The Guerilla War in Iraq Was Planned Before Our Invasion
The attached letter [see below]was sent to three major newspapers on November 3, 2003. None of them published it. A major thrust of the letter was the possibility, even the likelihood, that the guerrilla war occurring in Iraq was planned by Saddam’s people before we even began our invasion, and that the Iraqis had therefore outsmarted Bush, Cheney, Rumsfeld, Wolfowitz, et. al in a most crucial way.
As said, the letter was not published by any of the three newspapers it was sent to. A recent lengthy story in one of them, however, appearing five months after the letter was sent, confirms the letter’s correctness: the recent story says the Pentagon is preparing a report saying that the guerrilla war of the last year was planned by Saddam’s people even before we invaded. And now, of course, this guerrilla war has caused us to make horrible mistakes (e.g., at Abu Ghraib) and will, it seems, insure that we have to leave Iraq.

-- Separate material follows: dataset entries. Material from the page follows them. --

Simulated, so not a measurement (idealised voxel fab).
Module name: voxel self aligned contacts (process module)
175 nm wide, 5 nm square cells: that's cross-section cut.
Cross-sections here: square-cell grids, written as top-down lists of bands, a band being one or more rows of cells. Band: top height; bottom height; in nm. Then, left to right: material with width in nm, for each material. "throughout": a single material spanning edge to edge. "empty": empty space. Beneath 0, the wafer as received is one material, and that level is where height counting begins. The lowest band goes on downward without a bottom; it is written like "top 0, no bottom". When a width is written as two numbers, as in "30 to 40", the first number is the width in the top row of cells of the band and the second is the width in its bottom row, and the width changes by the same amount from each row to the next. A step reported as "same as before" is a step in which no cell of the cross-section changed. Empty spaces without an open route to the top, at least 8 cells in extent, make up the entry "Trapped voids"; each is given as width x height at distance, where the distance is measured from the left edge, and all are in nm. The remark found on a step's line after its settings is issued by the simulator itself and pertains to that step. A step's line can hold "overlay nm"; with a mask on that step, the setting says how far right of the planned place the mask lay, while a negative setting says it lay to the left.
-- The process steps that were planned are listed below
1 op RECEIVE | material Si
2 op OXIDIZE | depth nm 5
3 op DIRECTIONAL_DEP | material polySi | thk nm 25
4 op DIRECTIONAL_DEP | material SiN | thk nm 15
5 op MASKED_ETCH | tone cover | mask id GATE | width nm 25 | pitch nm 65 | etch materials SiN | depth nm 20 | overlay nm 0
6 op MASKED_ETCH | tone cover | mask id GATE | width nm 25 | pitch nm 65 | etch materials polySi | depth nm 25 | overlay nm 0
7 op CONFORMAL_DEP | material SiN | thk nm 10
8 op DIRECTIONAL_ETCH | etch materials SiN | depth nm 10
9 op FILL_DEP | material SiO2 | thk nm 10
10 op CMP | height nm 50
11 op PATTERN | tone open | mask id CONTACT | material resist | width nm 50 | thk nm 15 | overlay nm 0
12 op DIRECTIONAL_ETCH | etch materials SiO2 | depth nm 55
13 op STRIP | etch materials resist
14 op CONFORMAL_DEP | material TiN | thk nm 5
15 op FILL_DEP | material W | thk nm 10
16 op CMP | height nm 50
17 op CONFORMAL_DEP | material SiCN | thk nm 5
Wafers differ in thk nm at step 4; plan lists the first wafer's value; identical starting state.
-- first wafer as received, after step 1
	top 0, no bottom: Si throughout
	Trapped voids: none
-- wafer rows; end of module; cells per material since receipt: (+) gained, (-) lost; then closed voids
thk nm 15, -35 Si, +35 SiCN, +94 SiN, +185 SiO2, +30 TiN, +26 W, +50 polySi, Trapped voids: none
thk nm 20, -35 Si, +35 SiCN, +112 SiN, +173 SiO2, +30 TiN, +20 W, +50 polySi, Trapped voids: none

All of this raises the following questions. If Bush, Cheney, Rumsfeld, et. al were outsmarted by Saddam’s people in a crucial matter, isn’t this a fact which is relevant to the question of the administration’s competence in national security affairs and otherwise, and isn’t it therefore relevant to the upcoming election? Correspondingly, isn’t this matter one which both the news media and the Kerry campaign should be but are not discussing?
Lawrence R. Velvel
Dean, Massachusetts School of Law
The time has come to ask whether fighting a guerrilla war, not a conventional war, was Saddam’s plan starting even before the American army began its invasion of Iraq.
If memory serves, even before the invasion began, Saddam was saying there would be surprises for the Americans. Then, instead of standing and fighting, large parts of his army simply melted away -- somewhat surprisingly. Did Saddam realize even before the beginning of the invasion that there was no way his army could withstand an all-arms American military blitzkrieg, and that standing and fighting would only result in the complete, rapid destruction of his army? Did he therefore lay plans to have his army melt away and subsequently fight a long guerrilla war (as occurred in Viet Nam and as some Confederate officers urgently pressed upon Robert E. Lee at Appomattox -- a guerrilla war which, by common agreement among historians, would have resulted in years or decades of chaos in the South)? If this was Saddam’s plan from the beginning, he would appear to have outsmarted our warmaking civilian geniuses in the Pentagon and the White House (who have never been in a war and some of whom evaded Viet Nam), and we might have to ask whether we are faced with the prospect of a long, protracted guerrilla war in Iraq, as occurred in Viet Nam, as occurred in the Philippines at the beginning of the 20th century, and as would have occurred in the South had Lee undertaken a guerrilla war after Appomattox. However, is anyone even asking any of these numerous questions?